Monday, January 21, 2008

Yahoo saddles up OpenID 2.0

INTERNET giant Yahoo! has announced its support for the OpenID 2.0 digital identity framework for all of its 248 million active registered users worldwide.

The OpenID service means that a Yahoo can use their Yahoo ID to register with any other site using OpenID 2.0, eliminating the need to create many separate IDs and log-ins for different web sites.

The initial OpenID service will be available for public beta on January 30. Web sites that accept OpenID 2.0 will be able to add a simple “Sign-in with Your Yahoo! ID” button to their login pages that will make it even easier for their users.

“A Yahoo ID is one of the most recognisable and useful accounts to have on the internet and with our support of OpenID, it will become even more powerful,” said Yahoo executive vice-president for platforms and infrastructure Ash Patel.

“Supporting OpenID gives our users the freedom to leverage their Yahoo! ID both on and off the Yahoo! network, reducing the number of usernames and passwords they need to remember and offering a single, trusted partner for managing their online identity,” Mr Patel said.

OpenID is an open, decentralised, free framework for user-centric digital identity, which eliminates the need for multiple usernames across different websites. OpenID is still in the adoption phase, but is becoming more popular as large organisations like AOL, Microsoft, Sun, Novell and others begin to accept and provide OpenIDs.
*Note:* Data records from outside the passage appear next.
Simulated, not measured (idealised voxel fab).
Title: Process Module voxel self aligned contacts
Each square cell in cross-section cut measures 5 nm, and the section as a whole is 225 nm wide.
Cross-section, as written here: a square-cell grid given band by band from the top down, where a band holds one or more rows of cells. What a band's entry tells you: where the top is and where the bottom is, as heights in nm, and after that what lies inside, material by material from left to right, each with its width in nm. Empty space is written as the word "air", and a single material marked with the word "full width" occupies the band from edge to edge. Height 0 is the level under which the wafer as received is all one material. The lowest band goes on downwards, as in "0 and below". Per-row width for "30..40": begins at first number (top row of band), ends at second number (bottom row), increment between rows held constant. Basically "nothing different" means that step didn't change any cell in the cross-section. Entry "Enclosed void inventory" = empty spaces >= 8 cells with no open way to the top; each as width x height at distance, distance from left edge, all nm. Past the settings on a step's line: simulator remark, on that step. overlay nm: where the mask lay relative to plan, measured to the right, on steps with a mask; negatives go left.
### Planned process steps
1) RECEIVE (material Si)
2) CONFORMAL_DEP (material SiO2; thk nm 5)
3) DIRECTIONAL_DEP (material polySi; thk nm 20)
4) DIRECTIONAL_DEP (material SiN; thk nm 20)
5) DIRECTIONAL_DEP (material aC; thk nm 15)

Today it is estimated that there are over 120 million OpenID-enabled URLs with nine thousand sites supporting OpenID logins.

“Today’s announcement by Yahoo supporting OpenID is the realisation of three years of hard work from this extremely passionate community of developers,” said Scott Kveton, chairman of the OpenID board of directors. “I have never met a more committed set of people focused on doing “the right thing” all the time.”